Much like its heroes, Xenoblade Chronicles defied its fate and has now become a major Nintendo franchise. The one downside to its ever-growing popularity is that it now has much larger expectations to meet. Given developer Monolith Soft’s track record, however, there is little reason to be concerned over Xenoblade Chronicles 3’s quality, especially after we got to play its opening hours for ourselves.
In many respects, Xenoblade Chronicles 3 feels very familiar. While not identical to its predecessor, its combat, at its core, is very similar to Xenoblade Chronicles 2. Your party attacks enemies automatically, in real-time, while special moves known as Arts require only a single button press once charged. You only directly control one character at a time, while your allies are handled by the computer. So, established fans don’t need to worry about adjusting to a completely new combat system.

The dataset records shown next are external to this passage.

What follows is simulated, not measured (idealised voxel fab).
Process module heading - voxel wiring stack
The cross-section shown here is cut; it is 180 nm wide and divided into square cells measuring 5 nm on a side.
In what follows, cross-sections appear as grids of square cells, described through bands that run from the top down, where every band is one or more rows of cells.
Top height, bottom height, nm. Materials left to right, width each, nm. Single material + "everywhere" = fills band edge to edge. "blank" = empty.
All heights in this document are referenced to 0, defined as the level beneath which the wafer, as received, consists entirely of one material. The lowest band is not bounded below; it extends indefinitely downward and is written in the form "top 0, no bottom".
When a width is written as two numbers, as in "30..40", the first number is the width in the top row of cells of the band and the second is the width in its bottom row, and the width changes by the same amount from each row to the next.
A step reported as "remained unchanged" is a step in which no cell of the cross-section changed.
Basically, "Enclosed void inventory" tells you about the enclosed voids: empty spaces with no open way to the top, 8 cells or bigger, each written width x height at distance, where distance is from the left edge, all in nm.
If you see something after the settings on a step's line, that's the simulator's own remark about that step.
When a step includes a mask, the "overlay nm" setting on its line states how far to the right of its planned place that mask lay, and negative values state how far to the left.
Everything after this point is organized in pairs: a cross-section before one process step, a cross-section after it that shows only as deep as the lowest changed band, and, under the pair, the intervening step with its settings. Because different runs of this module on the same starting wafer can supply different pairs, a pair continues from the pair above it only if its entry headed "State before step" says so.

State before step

However, Monolith Soft has gone out of its way to make Xenoblade Chronicles 3 more welcoming to newcomers. The game’s advertising is already adamant that it will be a good jumping on point for new players, when it comes to the story, but this extends to the combat too. Tutorials are brief but clear and won’t let you progress until you meet the conditions they lay out for you. If you still don’t understand a certain mechanic, there’s an extensive menu that saves every tutorial, and you can replay them as many times as you want.
Some of these tutorials can feel a little hand-holdy, (the game won’t let you play as anyone else but main protagonist Noah for the majority of the first chapter, for instance), but it’s a welcome change from how Xenoblade Chronicles 2 handled it. Its tutorials were frankly awful, and you weren’t able to review them afterwards either, resulting in some players dropping the game early because they couldn’t figure out how combat worked. Monolith Soft clearly took those critiques to heart.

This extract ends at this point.